Given `g(x)= 2x^2-4x-5,` find the following, `g^(-1)(-2).`

Saturday, December 25, 2010

Given $\displaystyle{g{{\left({x}\right)}}}={2}{{x}}^{{2}}-{4}{x}-{5},$ find the following, $\displaystyle{{g}}^{{-{1}}}{\left(-{2}\right)}.$

Hello!

Actually, this function $\displaystyle{g{}}$ has no (one-valued) inverse function. For some y's there is no such $\displaystyle{x}$ that $\displaystyle{g{{\left({x}\right)}}}={y},$ for some there are two such x's (two solutions of a quadratic equation). But we can consider two-valued functions, too.

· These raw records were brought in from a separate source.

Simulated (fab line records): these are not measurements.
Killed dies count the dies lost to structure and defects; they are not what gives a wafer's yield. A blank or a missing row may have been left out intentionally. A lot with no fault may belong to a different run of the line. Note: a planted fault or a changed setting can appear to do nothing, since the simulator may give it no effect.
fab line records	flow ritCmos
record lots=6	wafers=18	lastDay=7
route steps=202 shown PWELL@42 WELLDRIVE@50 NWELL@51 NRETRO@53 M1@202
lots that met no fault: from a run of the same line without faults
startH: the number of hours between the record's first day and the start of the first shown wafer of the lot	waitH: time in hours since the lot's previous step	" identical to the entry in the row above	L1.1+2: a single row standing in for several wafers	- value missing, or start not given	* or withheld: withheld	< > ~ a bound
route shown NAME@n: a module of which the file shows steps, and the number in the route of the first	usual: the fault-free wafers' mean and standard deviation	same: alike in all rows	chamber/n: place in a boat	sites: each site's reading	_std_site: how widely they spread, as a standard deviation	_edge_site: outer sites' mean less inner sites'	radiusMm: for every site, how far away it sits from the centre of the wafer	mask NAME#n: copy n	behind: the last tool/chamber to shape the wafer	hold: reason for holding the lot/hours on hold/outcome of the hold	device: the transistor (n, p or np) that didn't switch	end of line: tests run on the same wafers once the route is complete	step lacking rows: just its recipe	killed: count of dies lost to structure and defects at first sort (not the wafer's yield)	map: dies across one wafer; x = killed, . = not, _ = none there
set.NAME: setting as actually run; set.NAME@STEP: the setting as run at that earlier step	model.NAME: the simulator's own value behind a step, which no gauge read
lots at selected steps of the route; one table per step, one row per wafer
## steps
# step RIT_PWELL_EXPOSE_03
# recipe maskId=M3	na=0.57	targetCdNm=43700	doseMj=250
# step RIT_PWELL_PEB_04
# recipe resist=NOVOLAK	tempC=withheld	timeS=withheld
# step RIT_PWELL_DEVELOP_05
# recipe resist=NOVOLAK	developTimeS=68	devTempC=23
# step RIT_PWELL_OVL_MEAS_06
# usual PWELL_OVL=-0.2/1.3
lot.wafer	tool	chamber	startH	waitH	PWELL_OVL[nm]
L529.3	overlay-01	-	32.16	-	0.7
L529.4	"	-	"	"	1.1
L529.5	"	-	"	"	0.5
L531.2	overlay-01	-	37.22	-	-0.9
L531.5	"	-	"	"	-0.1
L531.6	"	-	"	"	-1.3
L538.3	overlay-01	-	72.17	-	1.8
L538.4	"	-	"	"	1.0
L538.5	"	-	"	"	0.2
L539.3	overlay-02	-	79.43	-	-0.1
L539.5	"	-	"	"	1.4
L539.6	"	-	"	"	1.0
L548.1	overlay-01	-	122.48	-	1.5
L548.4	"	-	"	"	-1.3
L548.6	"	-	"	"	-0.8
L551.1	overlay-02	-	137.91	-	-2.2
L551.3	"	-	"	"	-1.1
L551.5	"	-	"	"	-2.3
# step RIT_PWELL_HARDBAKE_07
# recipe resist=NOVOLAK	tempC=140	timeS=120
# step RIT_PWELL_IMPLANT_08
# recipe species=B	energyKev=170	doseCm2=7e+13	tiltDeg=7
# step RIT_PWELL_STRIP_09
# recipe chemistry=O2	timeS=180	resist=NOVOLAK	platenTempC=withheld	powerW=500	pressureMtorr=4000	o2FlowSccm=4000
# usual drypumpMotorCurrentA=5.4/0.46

The function $\displaystyle{a}{{x}}^{{2}}+{b}{x}+{c}$ with a positive $\displaystyle{a}$ has its minimum at $\displaystyle{x}_{{0}}=\frac{{-{b}}}{{{2}{a}}}.$ For our function $\displaystyle{g{}}$ it is $\displaystyle-\frac{{-{4}}}{{4}}={1},$ the minimum value is $\displaystyle{g{{\left({1}\right)}}}={2}-{4}-{5}=-{7}.$ So there are two points $\displaystyle{x}_{{1}}$ and $\displaystyle{x}_{{2}}$ such that $\displaystyle{g{{\left({x}\right)}}}=-{2}.$ To find them, we have to solve the quadratic equation

$\displaystyle{2}{{x}}^{{2}}-{4}{x}-{5}=-{2},$ or $\displaystyle{2}{{x}}^{{2}}-{4}{x}-{3}={0}.$

The solutions are $\displaystyle{x}_{{{1},{2}}}=\frac{{{2}\pm\sqrt{{{{2}}^{{2}}+{2}\cdot{3}}}}}{{2}}=\frac{{{2}\pm\sqrt{{{10}}}}}{{2}}={1}\pm\sqrt{{\frac{{5}}{{2}}}}.$

The final answer depends on the additional conditions. One may state that there are no $\displaystyle{{g}}^{{-{1}}}{\left(-{2}\right)},$ that there are two values, $\displaystyle{1}-\sqrt{{\frac{{5}}{{2}}}}$ and $\displaystyle{1}+\sqrt{{\frac{{5}}{{2}}}},$ or choose one of them if there are some constraints on the domain of $\displaystyle{g{.}}$